Google's coalition partners, as of Sunday, included Sprint, Motorola, Samsung and Japanese wireless giant NTT DoCoMo, according to people familiar with Google's plans. They declined to be identified because they weren't authorized by Google to speak publicly.
Google did not respond to e-mails seeking comment.
The new G-system will be based on Linux, a 15-year-old computer operating system that is available free over the Internet today. Google's version will be overlaid with Java, a popular computer language.
The finished product, expected within months, will unabashedly favor Google applications and services.
"What's being developed is unlikely to be easily transportable to Yahoo and other (service) providers," says Morgan Gillis, executive director of the LiMo Foundation, a non-profit group that supports the adoption of "Linux-based" operating systems in the mobile industry.

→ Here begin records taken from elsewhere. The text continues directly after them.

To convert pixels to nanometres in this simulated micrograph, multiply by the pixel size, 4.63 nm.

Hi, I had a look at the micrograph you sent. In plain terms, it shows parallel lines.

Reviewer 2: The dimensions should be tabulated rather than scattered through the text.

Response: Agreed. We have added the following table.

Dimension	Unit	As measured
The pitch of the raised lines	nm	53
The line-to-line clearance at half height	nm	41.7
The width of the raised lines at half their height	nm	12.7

Gillis says Google hopes to have a branded device ready for worldwide shipment by the spring. LiMo isn't a member of the coalition, but a number of its members are participating.
Consumers are potentially the biggest beneficiaries. Currently, many cell phone carriers limit the services and applications that their customers can use. Mobile Web browsing is also notoriously slow. This mobile prison is so well known it has a name: "The walled garden."
The Google Phone, powered by the new G-system, could blow open this model by providing easy access to the Internet at PC-type speeds. One caveat: You'll have to use Google for navigation. Still, Gillis says the Google Phone could push cell phone carriers to improve their game considerably. "This is likely to accelerate the demise of the walled garden, and consumers everywhere will be the big winners."
Gillis says Google plans to basically give away the software developer "tools," used by programmers to write new applications. "If you're a developer, you'll be able to develop (applications) for the new Google phone very quickly."
Google's motivation is survival. The tech giant now rules the world of desktop-based Internet searches, but it doesn't have a clear advantage in the wireless universe. As consumers continue to flock to wireless devices, performing Internet searches on the run, Google wants to follow them.
Noticeably absent from the Google coalition: AT&T and Verizon Wireless. Both carriers are talking to Google about the possibility of allowing its applications to be included on devices, but they remain cool to the notion of supporting any device that favors Google over other providers.
AT&T and Verizon are also concerned about Google's plans to use wireless devices as mobile billboards for a crush of advertisements.
Sprint, the No. 3 carrier, is supporting the coalition, but it hasn't formally agreed to make the Google Phone available to its 54 million subscribers.